The Nitty Gritty: A Remotely Intellectual Review of Grant Park (Leonard Pitts, Jr)

I didn’t immediately get swept away in Grant Park’s narrative. The cover promised a lot: a thriller that critically examines race in America. The thriller part never quite delivered for me. But the nuanced look at race in America, that rang a lot truer. I’m glad I hung in for it.

Leonard Pitts, Jr. wrote columns for the Miami Herald for years. And it shows. He’s able to write characters that grapple with racial issues (internally & externally)–as well as expose the less noble parts of folks exasperated by the national conversation about race (or lack thereof). He lets you inside the heads of a successful black journalist and a kind-of-successful, white newspaper editor–both of whom are fed up with the racial tableau in America. But, because this is a good piece of writing, nothing about the two men is quite as straight forward as it seems.

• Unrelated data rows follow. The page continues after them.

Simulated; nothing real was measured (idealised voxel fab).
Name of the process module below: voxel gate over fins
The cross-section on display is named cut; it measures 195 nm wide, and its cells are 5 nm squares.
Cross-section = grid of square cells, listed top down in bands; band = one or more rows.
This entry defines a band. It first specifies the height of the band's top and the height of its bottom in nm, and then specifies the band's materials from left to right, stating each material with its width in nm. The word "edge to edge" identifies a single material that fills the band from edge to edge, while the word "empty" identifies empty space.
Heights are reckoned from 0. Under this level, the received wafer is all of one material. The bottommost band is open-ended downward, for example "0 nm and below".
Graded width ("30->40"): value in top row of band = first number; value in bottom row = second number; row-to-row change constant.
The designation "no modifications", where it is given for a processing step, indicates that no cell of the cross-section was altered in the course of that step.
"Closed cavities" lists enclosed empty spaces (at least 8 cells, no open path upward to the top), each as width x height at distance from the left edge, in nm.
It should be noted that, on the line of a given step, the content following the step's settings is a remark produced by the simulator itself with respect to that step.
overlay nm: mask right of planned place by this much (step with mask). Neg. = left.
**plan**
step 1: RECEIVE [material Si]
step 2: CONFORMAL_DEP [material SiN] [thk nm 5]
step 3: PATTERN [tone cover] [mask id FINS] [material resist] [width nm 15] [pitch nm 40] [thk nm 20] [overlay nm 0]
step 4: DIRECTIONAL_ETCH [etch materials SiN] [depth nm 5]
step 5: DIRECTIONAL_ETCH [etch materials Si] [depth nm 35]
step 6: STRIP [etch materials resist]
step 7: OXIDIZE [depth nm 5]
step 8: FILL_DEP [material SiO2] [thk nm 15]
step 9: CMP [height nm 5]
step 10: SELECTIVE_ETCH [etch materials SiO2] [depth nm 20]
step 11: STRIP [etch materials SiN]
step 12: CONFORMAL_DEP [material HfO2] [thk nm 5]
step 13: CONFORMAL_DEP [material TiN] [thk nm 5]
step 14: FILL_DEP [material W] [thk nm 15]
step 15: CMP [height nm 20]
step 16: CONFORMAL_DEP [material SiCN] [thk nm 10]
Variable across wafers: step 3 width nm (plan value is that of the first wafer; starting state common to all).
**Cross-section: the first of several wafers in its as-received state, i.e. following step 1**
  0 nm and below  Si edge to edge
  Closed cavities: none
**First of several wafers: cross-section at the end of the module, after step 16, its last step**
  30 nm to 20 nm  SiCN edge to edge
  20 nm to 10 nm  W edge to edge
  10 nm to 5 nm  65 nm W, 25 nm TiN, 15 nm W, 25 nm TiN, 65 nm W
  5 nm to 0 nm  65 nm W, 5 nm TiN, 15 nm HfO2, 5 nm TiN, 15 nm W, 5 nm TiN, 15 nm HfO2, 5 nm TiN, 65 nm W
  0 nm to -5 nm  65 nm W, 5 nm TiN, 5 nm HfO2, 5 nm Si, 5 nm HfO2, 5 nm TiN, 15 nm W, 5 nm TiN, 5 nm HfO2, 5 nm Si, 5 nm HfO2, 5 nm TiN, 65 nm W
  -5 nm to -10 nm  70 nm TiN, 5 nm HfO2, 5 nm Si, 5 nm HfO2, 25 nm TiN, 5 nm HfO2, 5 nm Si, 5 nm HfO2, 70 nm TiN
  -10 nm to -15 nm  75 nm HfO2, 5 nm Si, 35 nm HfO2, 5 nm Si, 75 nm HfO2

As a white reader, I never felt preached at. But I also didn’t feel pandered to. Pitts showed dogged determination in giving his readers an honest look at what it’s like to be black in America. Pitts creates a narrative that demonstrates that no group exists as a monolith–not black folks, not white folks–and that we can still be redeemed. But redemption means wrestling with our own selves first, conquering our own demons. And then listening to each other. One by one. Redemption isn’t wholesale. According to Pitts, the fight might be won one soul at a time.